“Be careful about what you wish for. You might get it”.
Since the late 1980s the world’s financial markets have undergone a radical democratization, opening the door for retail investors even of modest means to access markets and assets previously the exclusive domain of the very wealthy, at a steadily decreasing cost. The twin facilitators of this financial mass marketing have been liberalization and technology. Liberalization – the break-up of old structural monopolies like the New York Stock Exchange into multiple trading exchanges, systems and platforms. Technology – the means by which information on prices and other raw data traverse the globe at light speed. But there is a dark side to this imagined financial utopia.
Lights Out, Nobody Home
When the NASDAQ exchange went dark, literally, for three hours on Thursday it was not something out of the blue but only the latest in a long string of technical “glitches” that have plagued markets with increasing, and worrying, frequency. We live in an era of glitches, from which nobody is immune. Just two days before connectivity problems with its main data feed brought the US’s second largest exchange to its knees, Wall Street behemoth Goldman Sachs disrupted markets during a 17 minute panic resulting from over 800,000 erroneously executed options contracts. Last year Knight Capital, a major market maker, nearly went out of business after a coding error dumped hundreds of millions of unwanted positions into their account. Then there was the Facebook IPO debacle and the flash crash of 2010, and these are just the ones that make the headlines.

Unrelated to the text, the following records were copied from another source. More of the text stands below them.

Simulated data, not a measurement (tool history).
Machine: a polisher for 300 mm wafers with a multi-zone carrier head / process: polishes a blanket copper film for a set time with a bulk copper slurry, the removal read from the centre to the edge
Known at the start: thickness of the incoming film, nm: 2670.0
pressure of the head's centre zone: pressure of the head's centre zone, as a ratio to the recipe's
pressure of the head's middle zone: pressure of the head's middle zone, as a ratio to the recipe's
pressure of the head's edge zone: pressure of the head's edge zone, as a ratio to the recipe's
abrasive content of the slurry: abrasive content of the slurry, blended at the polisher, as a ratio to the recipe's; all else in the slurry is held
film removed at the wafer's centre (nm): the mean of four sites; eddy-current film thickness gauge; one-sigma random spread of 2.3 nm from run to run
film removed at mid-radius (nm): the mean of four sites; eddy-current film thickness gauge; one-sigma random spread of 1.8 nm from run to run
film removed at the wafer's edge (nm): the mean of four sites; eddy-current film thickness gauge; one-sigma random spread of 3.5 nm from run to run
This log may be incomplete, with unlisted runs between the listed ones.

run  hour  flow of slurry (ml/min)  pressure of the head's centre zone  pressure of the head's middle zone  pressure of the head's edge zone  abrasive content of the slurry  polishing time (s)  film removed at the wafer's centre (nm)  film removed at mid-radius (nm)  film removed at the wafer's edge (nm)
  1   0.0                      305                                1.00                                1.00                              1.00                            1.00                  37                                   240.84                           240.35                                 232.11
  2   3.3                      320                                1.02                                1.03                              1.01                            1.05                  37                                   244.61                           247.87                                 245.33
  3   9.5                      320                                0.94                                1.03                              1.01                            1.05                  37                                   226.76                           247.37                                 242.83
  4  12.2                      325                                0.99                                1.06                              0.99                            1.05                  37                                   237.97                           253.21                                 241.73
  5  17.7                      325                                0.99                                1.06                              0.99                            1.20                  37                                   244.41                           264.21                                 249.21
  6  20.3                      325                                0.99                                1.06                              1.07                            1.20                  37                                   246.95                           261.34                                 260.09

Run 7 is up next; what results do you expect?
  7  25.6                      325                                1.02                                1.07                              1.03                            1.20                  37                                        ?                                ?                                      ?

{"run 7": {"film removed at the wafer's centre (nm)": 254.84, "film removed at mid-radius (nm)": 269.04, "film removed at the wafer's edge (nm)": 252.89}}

Elusive Centers of Accountability
Part of the problem is that the decentralized structure that makes trading cheaper and more accessible also makes the system architecture more complex and the centers of accountability more diffuse. In the US alone there are 13 stock exchanges and some 40-odd “dark pools” that facilitate private trading between thousands of institutional market participants. When problems arise like the NASDAQ securities information processor (SIP) connectivity glitch, you can’t just call the IT guy and have him go into the server room and fix the problem. And that’s just the hardware side. On the software side securities markets are now dominated by algorithms programmed to make hair-trigger decisions on patterns and events. Behind every algorithm is someone’s computer code, and as examples like the flash crash and Knight Capital remind us, even the smartest programmer is prone to make mistakes.
Vigilance and Oversight Needed
There are no cure-alls for technology risk. But we need responsible oversight and a regulatory approach that anticipates the future rather than just cleaning up the mess after it happens. Much good has come of the democratization of markets, for many people. Their interests and financial well-being are second to none in importance, and need to be the sole concern of the market’s institutions and policy leaders.